Hi Everyone,
I have been looking at GraphLab integration with Hadoop while visiting
Yahoo! Research over the summer. It seems increasingly clear with the
convergence of cloud tools to the Apache framework that some form of
integration will be extremely helpful. However, determining the right path
has been surprisingly challenging.
As the presentation (great link) notes, Hadoop is being split into cluster
management/scheduling tools (i.e., YARN) and the MapReduce computational
model (i.e., Hadoop). In that setting GraphLab will, ideally, run on-top of
YARN (not Hadoop) and use the exposed distributed file system resources to
load and save graphs. While it is possible to launch GraphLab from within
Hadoop streaming, as a map-only job, this is slightly less clean and appears
to be the old way of integrating external toolkits.

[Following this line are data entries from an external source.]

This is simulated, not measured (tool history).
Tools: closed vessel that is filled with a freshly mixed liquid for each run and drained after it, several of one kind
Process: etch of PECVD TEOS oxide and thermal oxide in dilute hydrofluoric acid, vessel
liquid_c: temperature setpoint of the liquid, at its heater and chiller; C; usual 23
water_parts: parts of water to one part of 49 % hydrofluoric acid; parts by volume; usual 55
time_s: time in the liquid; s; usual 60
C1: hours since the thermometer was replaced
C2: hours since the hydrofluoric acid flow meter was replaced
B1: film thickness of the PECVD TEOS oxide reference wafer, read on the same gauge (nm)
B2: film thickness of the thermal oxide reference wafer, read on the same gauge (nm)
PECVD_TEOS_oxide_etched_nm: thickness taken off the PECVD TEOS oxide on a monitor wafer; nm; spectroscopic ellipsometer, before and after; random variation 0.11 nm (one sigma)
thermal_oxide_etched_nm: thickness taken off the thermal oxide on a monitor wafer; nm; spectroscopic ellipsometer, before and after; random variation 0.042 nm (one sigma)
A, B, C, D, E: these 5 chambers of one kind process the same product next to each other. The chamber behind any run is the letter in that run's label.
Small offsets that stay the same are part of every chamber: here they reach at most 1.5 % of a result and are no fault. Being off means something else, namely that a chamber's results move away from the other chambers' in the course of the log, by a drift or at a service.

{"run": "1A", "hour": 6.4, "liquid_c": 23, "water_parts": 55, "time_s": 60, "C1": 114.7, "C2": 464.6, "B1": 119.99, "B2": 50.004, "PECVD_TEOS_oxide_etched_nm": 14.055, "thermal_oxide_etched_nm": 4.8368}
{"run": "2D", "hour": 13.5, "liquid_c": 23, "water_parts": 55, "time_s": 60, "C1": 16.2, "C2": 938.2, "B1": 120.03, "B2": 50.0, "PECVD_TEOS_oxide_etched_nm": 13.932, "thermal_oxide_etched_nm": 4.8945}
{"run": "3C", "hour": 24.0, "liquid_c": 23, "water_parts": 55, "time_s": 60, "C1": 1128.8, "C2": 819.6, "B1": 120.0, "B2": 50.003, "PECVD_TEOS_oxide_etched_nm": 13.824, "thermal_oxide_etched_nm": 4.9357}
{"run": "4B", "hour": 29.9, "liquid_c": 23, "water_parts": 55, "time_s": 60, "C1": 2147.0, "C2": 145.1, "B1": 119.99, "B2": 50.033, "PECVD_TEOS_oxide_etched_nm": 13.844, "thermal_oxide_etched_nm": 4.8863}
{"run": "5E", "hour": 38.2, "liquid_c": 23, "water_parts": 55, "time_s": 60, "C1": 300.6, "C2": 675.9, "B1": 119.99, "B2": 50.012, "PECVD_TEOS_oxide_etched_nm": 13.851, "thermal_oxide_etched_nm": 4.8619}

Does anyone know the status of YARN? Is it ready for launching/managing C++
jobs? I have been looking for a project page but have not been very
successful.
With respect to MRv2 I think there are still some issues that need to be
resolved. For example I looked at the pipeline:
Hadoop Graph Creation --> Hadoop/Yarn GraphLab Launch --> Hadoop Post
Processing
This requires a common data format. I constructed a prototype around AVRO
but found that the C++ implementation lacks nested structures which I
"needed" to cleanly encode the GraphLab data graph. Also, surprisingly,
MRv2 did not seem to have an AVRO interface (maybe this is fixed now).
While these problems are not insurmountable they make it difficult to
cleanly integrate with Hadoop, Yarn, and Avro while they are transitioning
to MRv2 (especially when the C++bindings seem to be updated more slowly).
An alternative, potentially cleaner, strategy might be to try to build a
Java (or at least JVM based) version of GraphLab. This would eliminate the
need for cross language formats and a JNI interface for Java based update
functions. However, maintaining two versions of GraphLab could be difficult
and we would probably take a performance hit.
We are now in the processing of building a roadmap for the next generation
of GraphLab which will provide more powerful abstractions, improved
scalability, and greater ease-of-use. Any feedback, suggestions, or ideas
would be great!
Joey
PS: We are co-organizing a NIPS'11 workshop (http://biglearn.org) which will
address issues related to large-scale machine learning and will provide an
excellent venue to discuss future plans and system integration.